By the same analogy, in Tth ( T = 2 , 3 ⋯ ) period of game, the rules for reputation change are as follows: 1) when X begins to take moral hazard behavior in nth period, its reputation will decrease to zero,
f ( n − 1 ) > f ( n ) > f ( n + 1 ) ⋯ > f ( T ) ≈ 0 ; 2) when X always takes honest action, its reputation will continuously improve and is close to perfection,
f ( 1 ) < f ( 2 ) < ⋯ < f ( T ) ≈ 1 .
In order to verify the conclusions about the evolution of reputation and conduct correlation analysis, this thesis makes the following settings:
r = 0.8 , k = 0.5 ( f = 0.1 , f = 0.3 , f = 0.5 , f = 0.7 ) ,
r = 0.8 , f = 0.5 ( k = 0.1 , k = 0.3 , k = 0.5 , k = 0.7 ) ,
k = 0.5 , f = 0.5 ( r = 0.5 , r = 0.7 , r = 0.9 , r = 1 ) . Figures 2-4 show the process of reputation change when there’s no moral hazard behavior.

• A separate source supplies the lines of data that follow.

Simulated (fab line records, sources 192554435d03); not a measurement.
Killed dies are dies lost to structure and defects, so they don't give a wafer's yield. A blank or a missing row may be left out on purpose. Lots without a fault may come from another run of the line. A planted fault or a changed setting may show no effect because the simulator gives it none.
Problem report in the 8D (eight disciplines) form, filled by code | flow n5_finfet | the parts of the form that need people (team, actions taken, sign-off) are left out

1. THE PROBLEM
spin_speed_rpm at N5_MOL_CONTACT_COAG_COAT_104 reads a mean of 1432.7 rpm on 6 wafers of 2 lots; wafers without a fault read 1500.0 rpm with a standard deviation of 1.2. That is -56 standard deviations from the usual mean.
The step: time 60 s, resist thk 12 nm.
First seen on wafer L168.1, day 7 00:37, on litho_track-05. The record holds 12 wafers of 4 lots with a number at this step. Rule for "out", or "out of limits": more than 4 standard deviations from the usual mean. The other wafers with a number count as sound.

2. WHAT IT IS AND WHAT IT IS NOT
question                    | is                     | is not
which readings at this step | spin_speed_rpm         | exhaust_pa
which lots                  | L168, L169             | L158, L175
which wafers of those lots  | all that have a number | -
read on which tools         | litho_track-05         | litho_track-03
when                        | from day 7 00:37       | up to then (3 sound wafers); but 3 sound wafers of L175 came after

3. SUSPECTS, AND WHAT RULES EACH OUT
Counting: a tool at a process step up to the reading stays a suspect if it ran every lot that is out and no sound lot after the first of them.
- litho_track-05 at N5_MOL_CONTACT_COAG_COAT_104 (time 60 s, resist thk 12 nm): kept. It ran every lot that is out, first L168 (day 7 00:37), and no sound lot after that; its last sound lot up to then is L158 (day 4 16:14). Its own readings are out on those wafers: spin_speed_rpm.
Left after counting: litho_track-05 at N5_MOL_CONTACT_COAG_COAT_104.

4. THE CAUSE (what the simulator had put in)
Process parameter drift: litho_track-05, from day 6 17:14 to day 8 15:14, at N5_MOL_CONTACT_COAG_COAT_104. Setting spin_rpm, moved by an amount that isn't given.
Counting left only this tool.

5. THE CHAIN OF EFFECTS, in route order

We can make following conclusions from the above figures:
1) Change of reputation can effectively reflect sellers’ moral hazard behavior. Sellers without moral hazard behavior can keep improving their reputation value; while when sellers begin to take moral hazard behavior in the game period, their reputation value tends to decrease apparently.
2) Reputation mechanism can have an effective incentive effect. From Figures 2-4, we can see that when repeated game reaches certain times, different values of r, f and k will be almost no impact on reputation of sellers, who take different actions. This means that reputation mechanism has strong incentive effect and can achieve significant results in limited time of the game.
3) The initial reputation change rate is related to r, f and k. As for the sellers who always take honest action, with the increase of r and k value, or with the decrease of k value, the curvature change rate of sellers’ reputation is high at the beginning. But for sellers who take moral hazard action, with the increase of r and k value, or with the decrease of k value, the curvature change rate of sellers’ reputation is high at the beginning.
From the above assumption, in each period of game the impact of sellers’ reputation on product price and cost can be excluded. So sellers’ reputation mainly
impact product sales volume. In this thesis, q ( n ) = f ( n ) × q ( n − 1 ) and
f ( 1 ) = q , which is the maximum demand.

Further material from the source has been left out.